(8) Trusts: Creditors Flashcards
Spendthrift Trust Provision Definition
A spendthrift trust provision is one that prevents the transfer of a beneficiary’s interest.
Spendthrift Interest Definiton
A spendthrift interest means that the interest cant be sold or assigned by the income beneficiary, nor may any creditors reach it (but creditors may attempt to collect directly from the beneficiary after a payment is made from the trust).
Rule & Exceptions
Spendthrift Interest
A spendthrift provision in a trust limits a creditors ability to reach a beneficiaries income but is only valid if it restrains both voluntary and involuntary transfers.
- Exceptions: There are 5 exceptions when a creditor can reach the beneficiary’s income interest: (1)a judgement creditor who has provided services for protection of a beneficiary’s interest in the trust; (2) a creditor who furnishes necessities; (3) an order for child support or alimony; (4) any claim by the state or federal government (i.e., Federal tax liens); or (5) a revocable trust (aka when a settlor retains an interest). Plus there are no protections for mandatory distributions of trust property.
Rights of Creditors Not Subject to Spendthrift Rule
If the beneficiaries interest is not subject to a spendthrift provision then the court may authorize a creditor to reach the beneficiaries interest by attachment of present or future distributions to the beneficiary.
Rights of Creditors Subject to Spendthrift Rule
If the beneficiary’s interest is subject to a spendthrift provision then the creditor is prohibited from attaching interest and may only attempt to collect directly from the beneficiary after a payment is made.
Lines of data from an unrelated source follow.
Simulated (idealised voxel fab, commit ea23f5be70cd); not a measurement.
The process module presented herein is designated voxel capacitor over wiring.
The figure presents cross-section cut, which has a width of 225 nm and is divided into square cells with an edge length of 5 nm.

Rights of Creditors Remainder Beneficiary Rule
if the debtor is a remainder beneficiary then the creditor will need to wait until the trust terminates to receive the trust property.
Discretionary Trusts
A creditor cannot compel a distribution to a beneficiary that is subject to the trustee’s discretion. However, if the trustee decides to make a payment after receiving notice from the beneficiaries creditors then they must make the payment to the creditors.
Revocable Trust
Creditors of the settlor may reach assets of a revocable trust.
Irrevocable Trusts
Creditors of the settlor may not reach the assets held within an irrevocable trust except for claims relating to child support, alimony, and fed/state taxes.